In the debate over how to fix Illinois’ worst-in-the-nation pension problem, the people who argue that retirement pay and benefits need to be protected at all costs have always held the high ground.
The law is on their side: Pensions are a contract, the benefits of which “shall not be diminished or impaired,” the Illinois Constitution says. Some go a step further. Protecting pensions as promised, they say, is a moral imperative, too.
Gov. J.B. Pritzker has staked out that argument.
But lest we forget: A contract is an agreement between two parties, and both parties are entitled to the rights granted under the terms of their compact.
We’re all familiar with the rights of the contract from the perspective of the state’s workers and retirees. They can count on the pension benefits they’re promised the day they start work, to the penny, in their retirement years.
But state government and the taxpayers who fund it are party to the pensions contract, too. When we hire teachers, public safety and health workers, office workers and other public employees, we promise them pensions. But that contract obligates us to not a penny more. We have a right to rely on that benefit, just as retirees have a right to their pension checks, too.
This understanding is vitally important now, because there is an effort underway to convince our Springfield lawmakers that the pensions contract agreed to by state employees hired since 2011 should be sweetened, with taxpayers covering the additional costs.
The post-2010 retirement packages are known as “Tier 2” benefits. The move to reverse taxpayers’ savings on pension costs goes by the slogan “Undo Tier 2.”
The topic is on the table because a narrow section of the Tier 2 pension promise must indeed be fixed. Tier 2 benefits are not growing as fast as Social Security checks, and this violates a safe-harbor provision in federal law.

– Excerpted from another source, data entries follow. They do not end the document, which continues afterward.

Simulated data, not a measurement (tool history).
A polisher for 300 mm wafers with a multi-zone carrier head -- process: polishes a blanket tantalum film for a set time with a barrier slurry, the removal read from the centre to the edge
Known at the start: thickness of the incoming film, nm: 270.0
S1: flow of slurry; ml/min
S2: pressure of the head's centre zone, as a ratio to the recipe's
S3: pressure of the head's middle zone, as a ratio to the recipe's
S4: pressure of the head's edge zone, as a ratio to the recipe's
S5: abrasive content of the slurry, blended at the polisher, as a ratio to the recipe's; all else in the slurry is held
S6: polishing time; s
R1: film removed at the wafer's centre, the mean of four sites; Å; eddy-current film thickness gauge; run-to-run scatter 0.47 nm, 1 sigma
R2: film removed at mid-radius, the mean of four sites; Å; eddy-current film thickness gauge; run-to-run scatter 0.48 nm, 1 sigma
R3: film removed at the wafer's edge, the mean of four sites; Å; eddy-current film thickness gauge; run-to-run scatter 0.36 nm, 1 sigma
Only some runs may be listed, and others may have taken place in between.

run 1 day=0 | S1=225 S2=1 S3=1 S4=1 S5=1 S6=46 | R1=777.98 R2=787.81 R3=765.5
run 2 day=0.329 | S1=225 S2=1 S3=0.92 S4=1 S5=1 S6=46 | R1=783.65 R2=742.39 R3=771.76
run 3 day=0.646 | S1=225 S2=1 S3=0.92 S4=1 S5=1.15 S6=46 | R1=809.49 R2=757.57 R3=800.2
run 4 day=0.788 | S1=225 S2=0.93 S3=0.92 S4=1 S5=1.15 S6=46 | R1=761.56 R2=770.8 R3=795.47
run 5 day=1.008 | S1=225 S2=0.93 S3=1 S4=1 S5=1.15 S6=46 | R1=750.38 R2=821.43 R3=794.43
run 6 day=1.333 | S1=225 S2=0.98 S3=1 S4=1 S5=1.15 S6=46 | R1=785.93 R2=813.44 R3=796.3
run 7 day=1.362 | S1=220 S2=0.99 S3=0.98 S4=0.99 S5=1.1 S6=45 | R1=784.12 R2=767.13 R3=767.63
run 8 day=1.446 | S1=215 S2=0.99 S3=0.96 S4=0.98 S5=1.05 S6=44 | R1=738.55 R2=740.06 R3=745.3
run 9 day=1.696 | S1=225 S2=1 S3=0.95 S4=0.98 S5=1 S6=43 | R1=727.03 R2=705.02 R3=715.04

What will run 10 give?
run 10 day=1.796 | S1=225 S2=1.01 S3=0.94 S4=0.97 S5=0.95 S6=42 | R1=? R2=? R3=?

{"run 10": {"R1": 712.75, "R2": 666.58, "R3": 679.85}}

The actual problem is narrow, and the legislature is considering ways to fix it. But the little-known codicil is being used as a wedge to do much more.
The Undo Tier 2 slogan evidently was penned by the Illinois Education Association, a leader in the union pressure campaign that delivered tens of thousands of emails and in-person demonstrators to the statehouse last week. The American Federation of State, County and Municipal Employees — the state’s largest public employees union — joined in pressuring lawmakers to vacate the contract many AFSCME members agreed to when they first went to work for the state.
The stakes are high. Even the narrowest Tier 2 fix would cost taxpayers $5.6 billion by 2045, according to a state consultant’s report. Proponents of Undo Tier 2 have offered no estimates for what their more ambitious plans would cost because, well, they would break the state’s bank.
Tier 2 has saved Illinois taxpayers billions of dollars already. It raised the retirement age, reduced the rate of growth in retirees’ pension checks and capped the pensionable salary for public employees. The creation of Tier 2 was the state’s best hope for reining in pension costs that were spiraling out of control, due to the 3% compounded annual growth in pension checks that contributed toward today’s $142 billion in state pension debt.
The state’s savings from Tier 2 are projected to grow over time — especially now that about half of active state employees and retirees today are eligible for Tier 2 benefits.
With a Tier 2 fix under active discussion in Springfield this year, the risk of a runaway cost to state budgets is real. Even some fiscally responsible lawmakers are saying that some sort of “sweetener” will be required. Creating more generous cost-of-living allowances, reducing the retirement age to as low as 60 or boosting the way a pensionable salary is calculated is among the options being discussed.
Pritzker has seen this problem coming. And so far, he is handling it just right.
In the midst of last week’s union pressure campaign, Pritzker told reporters that the costs of even the simplest Tier 2 repair are not yet known. And he parried growing pressure for some sort of sweetener to go along with a must-do fix.
Even the simplest adjustment to Tier 2 — the move to bring pension checks in line with Social Security benefits — would be a sweetener, Pritzker explained, because it would go beyond the state’s existing commitment. “That, in a way, is a sweetener in the sense that it’s going to cost taxpayers something,” he said.
Coming from Pritzker, that’s a powerful statement. After all, he backed Amendment 1 to the state constitution that broadly expands workers’ rights. He signed a generous four-year contract with AFSCME last summer, which includes a nearly 18% pay raise over four years, at a cost of $625 million to taxpayers.
And Pritzker has refused even to consider an amendment that would weaken the state constitution’s pension clause. The idea is “a fantasy,” he said in his 2020 budget address, that would lead only to a legal dead end.
“The idea that all of this can be fixed with a single silver bullet ignores the protracted legal battle that will ultimately run headlong into the contracts clause of the U.S. Constitution,” he said.
Contracts do have consequences. And the same Illinois pensions clause that protects workers’ pension checks likely protects taxpayers’ pocketbooks, too.
David Greising is president and CEO of the Better Government Association.